Aztecs
Aztecs

The Aztecs: Ambivalence and Beauty

The Aztecs were also known as the Tenocha or the Mexica and the name Mexico comes from this. They were the dominant peoples of Central America at the time of the Spanish conquest in the early 1500s. Read The Conquest of New Spain by Bernal Diaz for an absolutely gripping account of this by a conquistador who was there.

The center of Aztec culture was the city of Tenochtitlan [Teh-noche-TEE-tlahn- ‘place of the prickly pear cactus’] in the Valley of Mexico. This was on the location of the present day site of Mexico City. It is estimated that at the time of the Spanish conquest Tenochtitlan had in the region of 200,000-300,000 people and it was apparently a beautiful sight. It would have been larger than any European city of the time. It contained more than forty finely decorated pyramids, large residential areas, and six major canals which acted as transport routes along which the inhabitants traveled by canoes.

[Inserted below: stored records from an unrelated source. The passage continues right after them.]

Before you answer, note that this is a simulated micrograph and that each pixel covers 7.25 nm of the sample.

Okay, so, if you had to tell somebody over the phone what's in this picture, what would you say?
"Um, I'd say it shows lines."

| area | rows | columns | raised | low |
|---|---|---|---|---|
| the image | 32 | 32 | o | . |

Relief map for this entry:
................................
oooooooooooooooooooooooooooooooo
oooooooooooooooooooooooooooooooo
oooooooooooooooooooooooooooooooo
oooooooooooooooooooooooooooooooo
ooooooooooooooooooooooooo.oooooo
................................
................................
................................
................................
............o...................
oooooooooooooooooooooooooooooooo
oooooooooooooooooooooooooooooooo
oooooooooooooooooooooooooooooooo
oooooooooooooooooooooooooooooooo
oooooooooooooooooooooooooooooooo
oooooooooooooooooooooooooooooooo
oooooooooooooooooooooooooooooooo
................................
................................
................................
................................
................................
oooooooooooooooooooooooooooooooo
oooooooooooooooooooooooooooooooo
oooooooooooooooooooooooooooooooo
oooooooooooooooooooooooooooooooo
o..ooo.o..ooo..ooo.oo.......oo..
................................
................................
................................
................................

Family life was important to the Aztecs. When babies were born the delivery was assisted by a midwife. Midwives were highly regarded professionals. As Aztec women married when they were as young as fifteen the first birth was often to a teenage girl of a young age. The midwife would cut the umbilical cord, wash the baby, and then offer a prayer to Chalchiuhtlicue [“Jade-Her-Skirt”]. Baby boys were told that life was difficult and full of suffering and that they were likely to die in battle or as sacrifices. The umbilical cord of boys was given to warriors to be buried on the battlefields. Boys were educated at home by their fathers until they were about ten when they started school. The umbilical cord of girls was buried by the hearth. The domestic role was seen as the most important part of a woman’s life. The women generally stayed within the home and cooked and made clothing. When girl babies were born they were told by the assisting midwife that they were to the house as the heart was to the body. Girls stayed in the home with their mothers and began their “training” when they were four. By the age of twelve they were accomplished weavers. The women dressed in wraparound skirts and sleeveless blouses. Women often coloured their faces in a pale yellow ochre powder to enhance their attractiveness.

A man could have one main wife but a number of secondary wives. It was important to Aztec women, like women everywhere, to be thought to be beautiful. Mature, married Aztec women typically wore their hair in two horn-like tufts while younger women often wore it straight and long sometimes down to the waist. Like the Egyptians cleanliness was valued as was a pleasant scent. Women used to wear garlands of pleasant smelling flowers around their necks. Aztec women were not to put red on their mouths and were to keep clean and wash if they wanted their husbands to continue to love them. Most Aztec women did not wear make-up but some women accompanied warriors and these wore a yellow ochre and dyed their teeth red. Aztec women decorated themselves with jewelry including shell, clay, precious metals, and feathers. The ideal Aztec woman was not too thin and young women were told not to have early babies because of what it would do to their figures! Aztec women were supposed to be modest in their sexual conduct though there were prostitutes within the culture. Female adultery was punishable by death.

The Aztecs loved flowers and ‘Flowers-and-song’ was their name for poetry, art and symbolism. Some of their poetry is emotionally very expressive and one of their preoccupations was how transitory and impermanent life is-perhaps just like a dream or a flower which blossoms to fade.

Judging by aspects of their art the Aztecs were, as many cultures have been, very ambivalent in their views of women. There is a ten foot diameter circular sculpture from the temple of Huitzilopochtli in Tenochtitlan which illustrates this. It depicts the body of a naked woman (Coyolxauhqui) which has been dismembered. This was the sister of Huitzilopochtli who, with her sons, planned to kill him when he was born. He emerged from the womb of his mother full sized and armed for war. He chased away his nephews and decapitated his sister. This mythic story graphically represents sibling rivalry, warnings to the enemies of the Aztecs what will happen to them, and the attractive and frightening power of women.

Coatlicue-serpent skirted mother of the war-god

Coaticlue is the name of the serpent-skirted mother of the war-god. A statue shows her with twin rattlesnake heads and a necklace of human hands and hearts. She could transform herself into a beautiful woman which would then lead men to their deaths.

Many goddesses of ancient people were associated with beauty, sexuality and war. Aphrodite, the Greek goddess of love, took the god of war as her lover. Ishtar, the Babylonian goddess of love and sexuality, was also very warlike. This association reveals a psychological truth which is that the attractiveness of female beauty is often connected with, but does not cause, conflict between men. This is also true in much of the animal world where there is conflict between male animals over sexual access to females.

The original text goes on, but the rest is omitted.